The lobby of the Rhodes Junior High School auditorium was a teen fashionista’s dream — but the clothing hanging on the bulging racks wasn’t Armani or Gucci.

Instead, the colorful fabric was part of a collection that represented countries from all over the world: a baby blue satin Korean dress, the silver and red silk of an Indian sari and the bright white of a head scarf from the African country of Eritrea.

On the auditorium’s stage, a girl practiced an Egyptian dance move.

“See her kaftan dress, note the silver and gold embroidery on the neck and sleeves,” announced a voice over the auditorium’s sound system, as the girl turned and walked off stage. “Masalaama, see you later!”

Members of the school’s Social Studies Club stayed after school Monday afternoon to practice for their annual multicultural fashion show, which will be held on Thursday.

“It’s not a catwalk glamour show, rather a tour of our planet’s cultural diversity via ethnic dress and traditions,” said world geography teacher Jeannine Kuropatkin.

She owns an extensive collection of ethnic clothing that many of the students wear, though some choose to bring their own clothing to represent their ethnic backgrounds.

Besides being fun, the program helps students learn about world geography.

Eighth-grader Katrina Warsaw, 14, said she was going home to research her country — the Philippines — in order to find an authentic way to style her hair for Thursday’s performance.

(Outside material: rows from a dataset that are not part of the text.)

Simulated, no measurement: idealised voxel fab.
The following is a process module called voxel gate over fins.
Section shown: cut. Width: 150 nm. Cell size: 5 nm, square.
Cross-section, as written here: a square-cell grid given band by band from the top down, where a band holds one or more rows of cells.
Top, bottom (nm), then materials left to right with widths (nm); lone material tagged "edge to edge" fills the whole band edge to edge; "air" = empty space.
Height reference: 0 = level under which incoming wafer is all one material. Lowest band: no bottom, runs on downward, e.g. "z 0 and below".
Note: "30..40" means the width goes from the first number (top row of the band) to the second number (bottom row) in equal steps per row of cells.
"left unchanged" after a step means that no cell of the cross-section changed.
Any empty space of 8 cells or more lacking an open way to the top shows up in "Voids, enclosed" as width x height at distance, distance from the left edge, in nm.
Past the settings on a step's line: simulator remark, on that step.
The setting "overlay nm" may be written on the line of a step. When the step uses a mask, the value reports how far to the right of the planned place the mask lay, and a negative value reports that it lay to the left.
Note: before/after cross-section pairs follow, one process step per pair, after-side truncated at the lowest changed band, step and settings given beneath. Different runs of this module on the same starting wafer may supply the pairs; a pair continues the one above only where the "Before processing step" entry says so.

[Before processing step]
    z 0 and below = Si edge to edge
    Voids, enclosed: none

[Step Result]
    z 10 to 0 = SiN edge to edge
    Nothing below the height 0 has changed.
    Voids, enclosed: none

“I like this,” said Lindsay Dietz, 14, as she looked down at the green sari blouse.

“It’s a shorter shirt than what I’m used to,” she added, looking a little shy.

“We even get to wear the thing on the forehead, the bindi!” said her friend, Kendy Dederer, 13.

Club members voted to donate half of the event’s proceeds to the “Ambuya Project,” part of the Tucson-based Zambian Children’s Fund.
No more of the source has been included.